Six things they don't teach you about working in the creative industries

Image licensed via Adobe Stock

Image licensed via Adobe Stock

You learn a lot in college. But there are only so many hours in the day, so certain things inevitably get minimised or left off the syllabus altogether. This means fresh graduates often enter the profession with knowledge gaps they may not be aware of.

To plug some of these holes, we asked our followers on Twitter to share the lessons they've learned from working in the creative industries since graduating. The stuff they can't really teach you at uni or college, as it's only really possible to learn "on the job". Here are some of their top tips, plus you can read the full range of advice here.

1. The importance of money

At college and university, you learn all about how to come up with creative ideas and put them into practice. What you don't often hear too much about, however, are the naked financial realities of design agency life.

"Most universities and colleges in the UK teach you how to make appealing things but not how to work within a business," points out course provider Kim Thomson. "Very few teach business skills, and even fewer teach the realities of working for a company, in a team."

"I learned an awful a lot more about design and the creative industry after I left school," says designer Berjo Mouanga. "So I'd advise anyone at the start of their career to learn about the business of your field. Understand your role as you enter the job market and be humble to constantly learn and improve."

Art director Asa Rodger agrees. "I think it takes a body of time in the industry," he says. "But I'd say the earlier you think about money and creativity as a business, the easier it gets to understand both employer and client decisions, the way things operate, and why."

2. That you'll need to work faster

One of the big shocks of moving from an academic environment to a commercial one is the need for speed. Keeping clients happy is about meeting deadlines, and often those deadlines are blisteringly tight. So you'll almost certainly have to learn to work faster than your current rate.

"While I'm not saying I'm a fan of it, the truth is that fast is appealing for agencies because they pay you a salary and charge you out at an hourly rate," says Asa. "So the quicker you work, the thicker their markup. 'How long would that take you?' is a common question about portfolio work for that reason."

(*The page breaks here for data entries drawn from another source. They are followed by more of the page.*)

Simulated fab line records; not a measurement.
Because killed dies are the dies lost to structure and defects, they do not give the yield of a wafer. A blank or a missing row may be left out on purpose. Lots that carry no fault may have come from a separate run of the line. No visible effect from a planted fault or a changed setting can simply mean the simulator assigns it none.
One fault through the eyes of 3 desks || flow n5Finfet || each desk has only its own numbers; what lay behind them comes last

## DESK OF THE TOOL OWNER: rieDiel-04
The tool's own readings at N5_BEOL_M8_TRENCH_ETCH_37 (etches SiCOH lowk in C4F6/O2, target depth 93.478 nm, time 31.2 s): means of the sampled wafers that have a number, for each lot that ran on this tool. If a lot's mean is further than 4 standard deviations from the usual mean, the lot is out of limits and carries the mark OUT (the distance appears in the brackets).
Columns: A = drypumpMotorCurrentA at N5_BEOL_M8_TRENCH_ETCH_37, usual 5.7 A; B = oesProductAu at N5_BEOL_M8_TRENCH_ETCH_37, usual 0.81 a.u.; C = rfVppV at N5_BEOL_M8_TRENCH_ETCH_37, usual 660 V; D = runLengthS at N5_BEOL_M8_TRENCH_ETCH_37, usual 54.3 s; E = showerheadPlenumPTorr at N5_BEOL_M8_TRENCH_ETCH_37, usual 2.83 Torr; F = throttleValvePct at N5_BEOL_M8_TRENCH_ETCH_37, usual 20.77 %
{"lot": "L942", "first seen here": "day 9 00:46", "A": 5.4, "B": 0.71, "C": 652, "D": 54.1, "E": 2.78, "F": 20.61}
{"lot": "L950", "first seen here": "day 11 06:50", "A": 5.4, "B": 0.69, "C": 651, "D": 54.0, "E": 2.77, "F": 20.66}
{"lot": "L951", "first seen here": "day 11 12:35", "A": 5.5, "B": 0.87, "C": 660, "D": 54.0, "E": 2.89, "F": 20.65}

Consequently, says marketing manager Louise Major, the speed you need to work at will need to go up. "The uni scrapbook ideation stuff that you were given six weeks to work on now has to happen in an hour," she says. "The processes are so different from uni to reality."

Designer and artist Katie May agrees: "The pace is different," she says. "In uni, you might often work on projects for months at a time, but working at an agency or in-house, it's often more about short, sharp, quick-turnaround things. That makes for more stress, but also feels more productive and rewarding."

3. Creative freedom is not a given

Another thing you have a lot of in education, but which can be in short supply within the workplace, is creative freedom. "You always get to run with your own ideas at uni," notes illustrator Niki Groom. "But in the industry, that's very often not the case. Accepting and getting on board with someone else's vision is a good skill to develop."

Doing so can be depressing, as you feel like you've entered the profession under false pretences. But don't worry, says senior designer Jamie Quantrill: your time will come. "Not everything you work on is going to be exciting," he says. "But give every job the same amount of rigour, and you'll be given more exciting opportunities later on."

4. There's a lot you don't know

There's no nice way of saying this, but there's SO much you have to learn as a fresh design graduate. And if you've been the star student on your course, that can be hard to accept. But if you don't, you'll come across as arrogant and exactly the kind of new intake that other designers steer clear of. So find some humility and adjust that attitude as quickly as you can.

As senior creative Melissa Yates puts it, "Quickly learn that you don't know everything. Although you might've done well at uni, this is only the beginning. Be prepared to open yourself up to feedback – it's never personal – and leave your ego at the door. Remember that there are much worse jobs out there, so have fun with it."

When does this stop? Quite frankly, never. As graphic designer Andy Illingworth says: "It doesn't matter how much experience you have, you'll always be learning. Not every project is going to be a portfolio piece. But those not-so-fun jobs are essential in learning key skills as a junior. So brush up on your artworking skills, and don't be scared to ask questions."

That said, don't go too far and stress yourself out, adds design and communications executive Neil McAdam. "You don't need to be good at everything," he says. "So focus on what you were hired to do. The biggest thing that held me back at the start was overwhelming myself with the amount of stuff I thought I needed to know."

5. It's a people business

Talent will only get you so far. Design is fundamentally a people business, and without people skills, you'll be doomed to failure. So art director Ryan Downie advises you, "learn how to read people and read between the lines. Learn how to not take feedback personally: it's the work, not you."

As illustrator Sara Rhys says: "I've learned that good, friendly communication can help you through all sorts of difficulties. Address problems early, accept criticism graciously, set boundaries clearly, and always be polite. No matter how skilled you are, nobody will work with you if you're an arse."

6. Uni is still there for you

Finally, remember that, just because you've left education, your teachers haven't abandoned you. In fact, colleges and universities generally put a lot of effort into trying to help their alumni succeed (it's in their interests because they want to brag about you later down the line). So make sure you keep in touch and reach out when you need help and advice.

"You can actually get more support out of university than you do in it," say the good people at The Code Zone. "You just have to learn to ask, ask, ask! People, on the whole, are lovely and want to see you grow."